Question - Our establishment is covered under the Payment of Gratuity Act. We have been advised by our payroll adviser that we have to get ourselves compulsorily an insurance policy for the payment of gratuity with the Life Insurance Corporation. Is he justified and desirable?

Answer - Neither he is justified nor it is desirable. It is pertinent to state here that the Central government, vide Amendment Act No.22 of 1987, has inserted section 4A under the Payment of Gratuity Act, under the caption of ‘compulsory insurance'. Such insertion of compulsory insurance has not been notified for all these years, but at the same time, it has created a misunderstanding amongst the employers who have obtained compulsory insurance. It leads to the blocking of working capital.

As it is not at all compulsory, the employers or their advisors or executives should not be misled in the continuation of the implementation of section 4A of the Act.

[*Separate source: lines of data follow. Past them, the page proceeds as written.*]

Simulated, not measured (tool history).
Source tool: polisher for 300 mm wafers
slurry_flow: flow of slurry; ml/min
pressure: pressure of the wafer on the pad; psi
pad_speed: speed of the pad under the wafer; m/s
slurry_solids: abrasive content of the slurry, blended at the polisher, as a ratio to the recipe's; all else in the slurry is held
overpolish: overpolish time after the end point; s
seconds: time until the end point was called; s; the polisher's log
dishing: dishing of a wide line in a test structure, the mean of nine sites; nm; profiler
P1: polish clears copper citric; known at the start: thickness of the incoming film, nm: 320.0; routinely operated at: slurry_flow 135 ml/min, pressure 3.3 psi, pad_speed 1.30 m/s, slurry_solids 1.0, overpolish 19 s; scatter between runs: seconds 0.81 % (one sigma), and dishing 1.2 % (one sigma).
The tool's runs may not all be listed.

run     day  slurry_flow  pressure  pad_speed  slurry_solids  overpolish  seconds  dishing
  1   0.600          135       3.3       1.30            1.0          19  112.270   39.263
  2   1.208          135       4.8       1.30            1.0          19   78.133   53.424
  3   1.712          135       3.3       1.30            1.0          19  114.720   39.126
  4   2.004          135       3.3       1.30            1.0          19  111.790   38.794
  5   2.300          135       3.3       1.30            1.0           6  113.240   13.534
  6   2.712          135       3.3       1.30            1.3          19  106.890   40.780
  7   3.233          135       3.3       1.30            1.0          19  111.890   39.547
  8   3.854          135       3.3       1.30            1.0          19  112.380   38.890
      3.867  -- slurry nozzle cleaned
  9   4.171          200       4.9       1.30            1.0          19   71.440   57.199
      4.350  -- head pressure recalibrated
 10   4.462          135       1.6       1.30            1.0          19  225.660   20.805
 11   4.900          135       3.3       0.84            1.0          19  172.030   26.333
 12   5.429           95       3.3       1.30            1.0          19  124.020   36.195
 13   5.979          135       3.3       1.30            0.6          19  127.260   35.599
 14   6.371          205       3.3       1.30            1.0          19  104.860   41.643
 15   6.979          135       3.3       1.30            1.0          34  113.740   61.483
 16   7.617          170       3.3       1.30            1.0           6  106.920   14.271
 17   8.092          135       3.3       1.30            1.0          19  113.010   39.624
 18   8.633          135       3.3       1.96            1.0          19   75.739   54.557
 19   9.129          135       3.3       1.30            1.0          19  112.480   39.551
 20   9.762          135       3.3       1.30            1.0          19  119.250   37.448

Payment of Gratuity Act, 1972 - Section: 4A Compulsory insurance

(1) With effect from such date as may be notified by the appropriate Government in this behalf, every employer, other than an employer or an establishment belonging to, or under the control of, the Central Government or a State Government, shall, subject to the provisions of sub-section (2), obtain insurance in the manner prescribed, for his liability for payment towards the gratuity under this Act, from the Life Insurance Corporation of India established under the Life Insurance Corporation of India Act, 1956 (31 of 1956) or any other prescribed insurer:

Provided that different dates may be appointed for different establishments or classes of establishments or for different areas.

(2) The appropriate Government may, subject to such conditions as may be prescribed, exempt every employer who had already established an approved gratuity fund in respect of his employees and who desires to continue such arrangement and every employer employing five hundred or more persons who establish an approved gratuity fund in the manner prescribed from the provisions of sub-section (1).

(3) For the purpose of effectively implementing the provisions of this section, every employer shall within such time as may be prescribed get his establishment registered with the controlling authority in the prescribed manner and no employer shall be registered under the provisions of this section unless he has taken insurance referred to in sub-section (1) or has established an approved gratuity fund referred to in sub-section (2).

(4) The appropriate Government may, by notification, make rules to give effect to the provisions of this section and such rules may provide for the composition of the Board of Trustees of the approved gratuity fund and for the recovery by the controlling authority of the amount of the gratuity payable to an employee from the Life Insurance Corporation of India or any other insurer with whom insurance has been taken under sub-section (1), or as the case may be, the Board of Trustees of the approved gratuity fund.

(5) Where an employer fails to make any payment by way of premium to the insurance referred to in sub-section (1) or by way of 'contribution to all approved gratuity fund referred to in sub-section (2), he shall be liable to pay the amount of gratuity due under this Act (including interest, if any, for delayed payments) forthwith to the controlling authority.

(6) Whoever contravenes the provisions of sub-section (5) shall be punishable with a fine which may extend to ten thousand rupees and in the case of a continuing offense with a further fine which may extend to one thousand rupees for each day during which the offense continues.

Explanation: In this section "approved gratuity fund" shall have the same meaning as in clause (5) of section 2 of the Income-tax Act, 1961 (43 of 1961)].